Local News

Fond memories of Welchman Hall

15 March 2025
This content originally appeared on Barbados Nation News.

The name Peggy Niles is a household name in Welchman Hall, St Thomas.

The 76-year-old matriarch of the community proudly lets it be known she was “bred and born” in the lush green area where “the rain falls every day, even if it is only a teacup full of water”.

Today, Niles is wheelchair-bound, having lost one of her legs to diabetes and though she does not allow this to constrain her getting out and being active, many days she is content to be at home enjoying the salubrious atmosphere as she reflects on the community in which she grew up.

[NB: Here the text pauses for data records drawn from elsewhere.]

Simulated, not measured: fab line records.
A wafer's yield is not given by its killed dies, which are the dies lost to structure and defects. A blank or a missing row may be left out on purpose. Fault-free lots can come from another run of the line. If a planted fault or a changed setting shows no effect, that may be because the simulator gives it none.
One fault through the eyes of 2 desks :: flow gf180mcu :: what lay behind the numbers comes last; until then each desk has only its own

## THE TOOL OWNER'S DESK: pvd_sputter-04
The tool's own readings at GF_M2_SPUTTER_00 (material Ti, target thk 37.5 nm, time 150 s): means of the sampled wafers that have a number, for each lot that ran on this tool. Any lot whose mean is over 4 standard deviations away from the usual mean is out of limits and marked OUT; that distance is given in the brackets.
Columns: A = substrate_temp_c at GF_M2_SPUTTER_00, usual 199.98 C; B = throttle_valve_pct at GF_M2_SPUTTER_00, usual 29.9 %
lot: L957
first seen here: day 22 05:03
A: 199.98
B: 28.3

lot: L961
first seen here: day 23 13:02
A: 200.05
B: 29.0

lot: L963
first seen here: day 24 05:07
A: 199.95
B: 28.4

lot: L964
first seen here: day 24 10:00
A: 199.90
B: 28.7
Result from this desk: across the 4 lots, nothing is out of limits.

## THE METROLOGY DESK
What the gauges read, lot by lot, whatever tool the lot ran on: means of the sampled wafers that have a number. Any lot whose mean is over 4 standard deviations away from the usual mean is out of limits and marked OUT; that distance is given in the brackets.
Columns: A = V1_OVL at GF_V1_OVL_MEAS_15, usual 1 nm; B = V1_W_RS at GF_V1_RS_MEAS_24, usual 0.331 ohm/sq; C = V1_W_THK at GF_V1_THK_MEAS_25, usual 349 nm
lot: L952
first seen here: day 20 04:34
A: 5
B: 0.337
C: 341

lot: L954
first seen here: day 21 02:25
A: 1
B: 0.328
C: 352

“When I was a girl growing up in Welchman Hall, there were lots of older people and lots of young people living here at that time. Most of us were post-war children and the village was full at that time.

“Now, it is an old village, I would say. There are not many young people in the village now, because, you know, people have moved on. Some have left the country. Some have gone to different districts, some have elevated themselves and moved out. So at the moment it is a very aged district,” Niles said last week as she resigned herself to staying at home instead of going to participate in “Q in the Community” being held at Content, St Thomas.

She is known for her acts of kindness performed in a “close-knit” community where neighbours once looked out for one another.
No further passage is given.